A look at International Harvester history

Published 7:52 am Tuesday, May 17, 2011

If thousands of fans of International Harvester are coming to Albert Lea, it’s going to be handy to know a bit of the company’s storied history.

Here is a primer on International Harvester and its products — the reasons the International Harvester Collectors Club is bringing the Red Power Roundup to Albert Lea on June 23, 24 and 25.

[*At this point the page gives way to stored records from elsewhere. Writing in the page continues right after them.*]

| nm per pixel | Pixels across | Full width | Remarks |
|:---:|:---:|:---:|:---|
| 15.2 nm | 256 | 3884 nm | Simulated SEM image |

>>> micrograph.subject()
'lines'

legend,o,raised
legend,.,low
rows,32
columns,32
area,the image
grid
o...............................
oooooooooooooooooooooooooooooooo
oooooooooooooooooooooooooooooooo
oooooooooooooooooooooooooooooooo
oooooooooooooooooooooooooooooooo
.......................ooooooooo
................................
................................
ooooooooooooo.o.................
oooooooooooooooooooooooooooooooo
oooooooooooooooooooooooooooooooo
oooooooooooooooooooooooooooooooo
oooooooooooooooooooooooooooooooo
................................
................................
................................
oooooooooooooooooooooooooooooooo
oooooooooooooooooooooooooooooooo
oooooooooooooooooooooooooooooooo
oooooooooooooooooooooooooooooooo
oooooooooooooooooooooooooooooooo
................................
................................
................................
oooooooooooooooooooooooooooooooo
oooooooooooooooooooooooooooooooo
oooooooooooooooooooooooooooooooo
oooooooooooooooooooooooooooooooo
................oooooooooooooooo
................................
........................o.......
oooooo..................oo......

It all goes back to inventor Cyrus McCormick, a Virginian who obtained a patent for a horse-drawn reaper in 1834. In 1848, he and his brother began mass producing the machines in Chicago. As America moved westward via railroad, so did his reapers, sold at first by Cyrus H. McCormick & Brothers, then by McCormick Harvesting Machine Co.

Email newsletter signup

The Great Chicago Fire of 1871 destroyed the McCormick factory, but it rebuilt in a larger factory on the southwest side.

With financing from J.P. Morgan, McCormick Harvesting in 1902 merged with Deering Harvester Co., Plano Manufacturing Co., Milwaukee Harvester Co. and Warder, Bushnell & Glessner, forming a company called International Harvester. The company controlled 90 percent of the grain binder business.

In 1905, International Harvester manufactured its first tractor. In the 1920s, what many consider to be the first successful row-crop tractor was the Farmall, a model made by International Harvester. It employed high ground clearance and the tricycle configuration — two big wheels in the back spaced apart with two little wheels in the front close together — that now is the iconic image of a tractor.

Farmall went from being a model to a model line. It was known for being the general-purpose tractor farmers sought when replacing their teams of horses to lower costs.

By 1931, Farmall came out with a more-powerful second line called the F-30, so the original Farmall line became known as Regular. Hence, people will say terms at the Red Power Roundup such as a 1926 Farmall Regular. Soon, all the Farmall tractors were given F-Series designations. The Farmall Regular became the F-20. A smaller version was the F-12, replaced in 1938 by the F-14.

Many of the Farmall tractors were gray with red wheels, and on Nov. 1, 1936, IH adopted Harvester Red No. 50 (aka Farmall Red) as the color for all of its tractors and farm implement.

Farmers could see their neighbor in the field far away and know that if it were orange it was an Allis-Chalmers, green most likely a John Deere and red a Farmall.

In 1939, International Harvester brought forth a sleeker design for its Farmall tractors and replaced the F-Series with an array of letters. If you want to speak IH jargon, you have to know these letters. They were A, B, BN, C, H, M and MD.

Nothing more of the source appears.